The shares of Hewlett-Packard Company (NYSE:HPQ) closed $31.78 per share, down by 2.28% after the company reported its second quarter financial results for the fiscal 2014.

Financial results

The PC maker reported adjusted earnings of $0.88 per share, which is in line with the consensus estimate of Wall Street analysts. Its revenue declined 1% to $27.3 billion, slightly lower than the $27.4 billion consensus estimate.

Hewlett-Packard Company (NYSE:HPQ) said its operating net cash improved by $1 billion for the ninth consecutive month. Its cash flow from operations for the quarter was $3 billion.

During the quarter, the company returned $1.1 billion to shareholders in the form of dividend and shares buy back.

In a statement, Meg Whitman, chief executive officer of Hewlett-Packard Company (NYSE:HPQ) said, “I’m pleased to report that HP’s turnaround remains on track. With each passing quarter, HP is improving its systems, structures and core go-to-market capabilities.”

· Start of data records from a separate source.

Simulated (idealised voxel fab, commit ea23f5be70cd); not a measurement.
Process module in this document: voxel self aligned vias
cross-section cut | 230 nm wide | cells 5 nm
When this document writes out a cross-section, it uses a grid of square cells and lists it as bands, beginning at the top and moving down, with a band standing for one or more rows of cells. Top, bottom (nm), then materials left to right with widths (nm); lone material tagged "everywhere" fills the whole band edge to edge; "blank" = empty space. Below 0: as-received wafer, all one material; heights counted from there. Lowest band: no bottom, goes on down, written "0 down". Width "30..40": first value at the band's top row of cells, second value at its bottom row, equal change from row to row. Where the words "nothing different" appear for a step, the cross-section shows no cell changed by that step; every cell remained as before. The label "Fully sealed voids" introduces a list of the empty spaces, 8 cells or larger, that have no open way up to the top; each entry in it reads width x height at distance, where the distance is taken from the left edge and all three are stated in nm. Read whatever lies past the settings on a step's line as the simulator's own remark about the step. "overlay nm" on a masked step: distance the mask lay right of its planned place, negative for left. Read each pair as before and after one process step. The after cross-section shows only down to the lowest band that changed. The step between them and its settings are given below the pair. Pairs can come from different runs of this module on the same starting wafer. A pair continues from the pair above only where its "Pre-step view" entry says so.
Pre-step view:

Whitman added that the management is shaping Hewlett-Packard Company (NYSE:HPQ) into a more nimble, lower-cost, more customer and partner-centric capable of competing successfully across a rapidly changing information technology (IT) landscape.

Hewlett-Packard Company (NYSE:HPQ) said the sales of its PC segment, its largest source of revenue climbed 7 percent to $8.2 billion while the sales of its printing segment declined 4% to $5.8 billion. 

Outlook

For the third quarter, Hewlett-Packard Company (NYSE:HPQ) forecasted that it will be able to generate adjusted earnings in the range of $0.86 to $0.90 per share.

For the full year 2014, the company estimated that it will be able to achieve adjusted earnings in the range of $3.63 to $3.75 per share.

HP to cut additional jobs

Hewlett-Packard Company (NYSE:HPQ) announced that the previously announced 34,000 jobs that will be eliminated under its multiyear restructuring program will increase. The company said it will cut additional 11,000 up to 16,000 jobs as it continues to reengineer its workforce to become more competitive and meet its goal.

Patrick Moorhead, principal analyst at Moor Insights & Strategy opined, “The layoffs make a lot of sense given they aren’t currently able to drive their services business like they would prefer.”